High-performing teams and organizations don’t just happen. It requires the dedicated efforts of leadership to articulate a clear mission, vision, and a value statement that resonates with the staff. That message must then be communicated to the teams in a way that allows them to see how their efforts will directly impact the success of the organization through their collective efforts. It requires accountability.
Accountability is often viewed as a tool for punishment. This is often due to a flaw in the delivery style of inexperienced leaders. Accountability can, and should, be a shared tool to help move an organization from where it is to where it wants to go.
While it is important for employees to understand the effects their behavior has on the company’s performance, it is even more important for them to see a direct correlation on how their behavior impacts their career. For instance, if an employee believes that by making the company successful, there will be more advancement opportunities, and the employees believe they will be treated fairly in the process for promotions, they will be more motivated to perform better.

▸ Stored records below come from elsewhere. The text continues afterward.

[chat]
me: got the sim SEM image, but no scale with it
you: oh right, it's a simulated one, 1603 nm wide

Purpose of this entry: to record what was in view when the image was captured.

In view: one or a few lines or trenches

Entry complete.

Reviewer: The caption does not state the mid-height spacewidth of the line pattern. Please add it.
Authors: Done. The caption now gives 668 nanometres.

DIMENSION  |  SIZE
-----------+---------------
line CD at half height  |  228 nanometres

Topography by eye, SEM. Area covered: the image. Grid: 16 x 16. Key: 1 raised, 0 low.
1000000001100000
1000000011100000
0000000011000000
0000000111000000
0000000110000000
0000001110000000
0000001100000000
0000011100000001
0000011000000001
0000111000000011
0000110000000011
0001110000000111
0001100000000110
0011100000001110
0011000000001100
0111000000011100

In contrast, if the employee is just told that a behavior is undesirable and not to do it again, that will be the focus. This punitive approach, in the name of accountability, is now a detriment to the otherwise motivated employee. This type of interaction often leads an employee to feel deflated and defeated. In contrast, when delivering corrective action, if the focus is to encourage the employee to perform better under the circumstances and prepare this employee for future opportunities, employees are likely to feel like they have a path to success. Accountability aligns their behavior with the collective success of the organization.
Executing a highly engaged culture requires the right leaders in the right positions. These leaders must share and model the organization’s values. While it is great to have a superstar, it is even better to have someone who can inspire and motivate a team to work together to build a culture of accountability. A leader who brings a high level of emotional intelligence, communicates well, and demonstrates respect will create and nurture a cohesive and thriving team. They will be enthused by the correlation between their efforts and the success of the organization.
For teams to have true accountability, there must first be trust. Employees need to feel safe when addressing their development needs so that this information will not hold them back but build them up. A mistake should be viewed as an opportunity to embrace a new approach. It is important to ensure that mistakes are not held over the heads of employees who have been given an opportunity to correct their behavior unless the undesirable behavior reoccurs.
Employees should feel confident that they will have the support of their leaders to develop new skills and abilities. They should be provided with the tools to set them up for success, rather than simply told how to avoid bad behavior. At that point, it will then be their choice to accept the corrective feedback or choose to reject the opportunity for improvement.
The bottom line is that having a high degree of accountability requires that you demonstrate care and concern for the employee and acknowledge that errors are expected. We have a way to help a person get back to a path of success.